Christine McHugh on Transforming Lives Through Performance Coaching
I’ve chosen to direct theatre, and in particular, solo shows my entire adult life. The theatricality that the stage lends to the storytelling medium leaves us all inspired. I have great faith, that through my coaching, my clients earn the ability to rise to the occasion of a full house and completely connect with that audience in order to deliver powerful stories about their life experience. I know this changes my clients as it proves themselves as storytellers of the human experience as well as confronts them with one of the greatest challenges anyone can face – standing on stage with no script or character, just their own stories. A self-revelatory theatre piece has the power to transform a person’s life by giving them the opportunity to venture deep into the mystery of themselves and come out the other side with the experience of full self-expression. Nothing helps a person to see the story that they tell about themselves quite as much as a solo show where the client will put their story on paper, rehearse it and then perform it in front of an audience. From the point of performance they then have the opportunity to rewrite those stories that aren't working and create the next act of their life all the while benefiting from the guidance of a coach who is dedicated to supporting them on their path to self-knowledge.
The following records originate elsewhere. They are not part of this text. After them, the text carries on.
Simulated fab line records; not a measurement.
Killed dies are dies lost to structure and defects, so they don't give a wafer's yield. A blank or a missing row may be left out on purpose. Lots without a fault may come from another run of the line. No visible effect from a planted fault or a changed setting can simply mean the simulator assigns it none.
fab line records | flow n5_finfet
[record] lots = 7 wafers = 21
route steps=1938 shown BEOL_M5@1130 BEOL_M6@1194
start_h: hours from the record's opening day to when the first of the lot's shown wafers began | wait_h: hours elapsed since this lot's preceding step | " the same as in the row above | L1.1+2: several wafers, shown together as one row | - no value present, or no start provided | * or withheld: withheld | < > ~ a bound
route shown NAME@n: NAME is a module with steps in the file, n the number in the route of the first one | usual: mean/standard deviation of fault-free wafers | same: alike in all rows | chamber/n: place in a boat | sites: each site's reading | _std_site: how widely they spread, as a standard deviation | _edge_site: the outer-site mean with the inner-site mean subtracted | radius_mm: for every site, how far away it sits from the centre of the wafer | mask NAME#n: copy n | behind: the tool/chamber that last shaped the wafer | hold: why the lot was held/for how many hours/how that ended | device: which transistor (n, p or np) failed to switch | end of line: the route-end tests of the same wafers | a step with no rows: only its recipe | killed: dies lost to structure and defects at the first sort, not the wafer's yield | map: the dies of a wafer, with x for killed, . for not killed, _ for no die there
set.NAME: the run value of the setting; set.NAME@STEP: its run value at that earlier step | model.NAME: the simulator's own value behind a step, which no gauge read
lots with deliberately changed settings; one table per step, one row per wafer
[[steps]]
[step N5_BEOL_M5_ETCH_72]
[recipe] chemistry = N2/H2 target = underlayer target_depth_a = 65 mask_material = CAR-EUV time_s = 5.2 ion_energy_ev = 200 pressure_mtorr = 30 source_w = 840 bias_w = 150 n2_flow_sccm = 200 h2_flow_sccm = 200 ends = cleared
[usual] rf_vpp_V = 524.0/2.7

I know that it’s a deep experience for the audience as well as they become reconnected to the power of their lives through the universality of our stories. I’ve seen it happen over and over and yet even I sometimes forget. What follows is an account of how my last client’s performance re-inspired in me the power of this process.
I had been coaching him through dynamic layers of his past, and the stories he wanted to share with those in his life. We refined his presentation and sculpted his stories into a framework that balanced the comic and dramatic. Four days before his performance I flew to the city where he lives and we began putting the show on its feet, working out the timing of slides, music and transitions as well as the nuances of voice and movement with props. I coached him through transcending his nerves and emotionality to deliver a moving account of his life (so far) for his milestone party. What I had underestimated was the effect that it would have on his audience.
All my predictions bore out; he rose to the occasion in an incredible way. His timing was impeccable, his voice resonant, and his handling of the emotional dynamics were masterful. As he delivered his last lines, the audience erupted in a long standing ovation. That’s when I began to witness something that I hadn’t seen so poignantly before. Inspired by my client’s courage in allowing such vulnerability with the stories of his triumphs and failures, his regrets and his joys, audience members turned to one another and told stories to each other about their lives. Veritable strangers began sharing their peak experiences. All evening long we swapped stories about bankruptcies and births, teenage pranks and some of the unexpected curves that life throws us. It was a night I will never forget. In watching the audience be so emboldened, so inspired, by his work, that they naturally started doing it themselves, I realized how much power there is on our stories. We all want to be seen, to reveal ourselves to each other. It generates a feeling of closeness, of universality, that connects people. There is so much extraordinary in the ordinary lives we all lead. It feels to me wasted if not rejuvenated, refreshed, and shared with others.
In that moment I realized that my greatest calling is to help people bring their lives out of the shadows and into the warm and bright spotlight of awareness.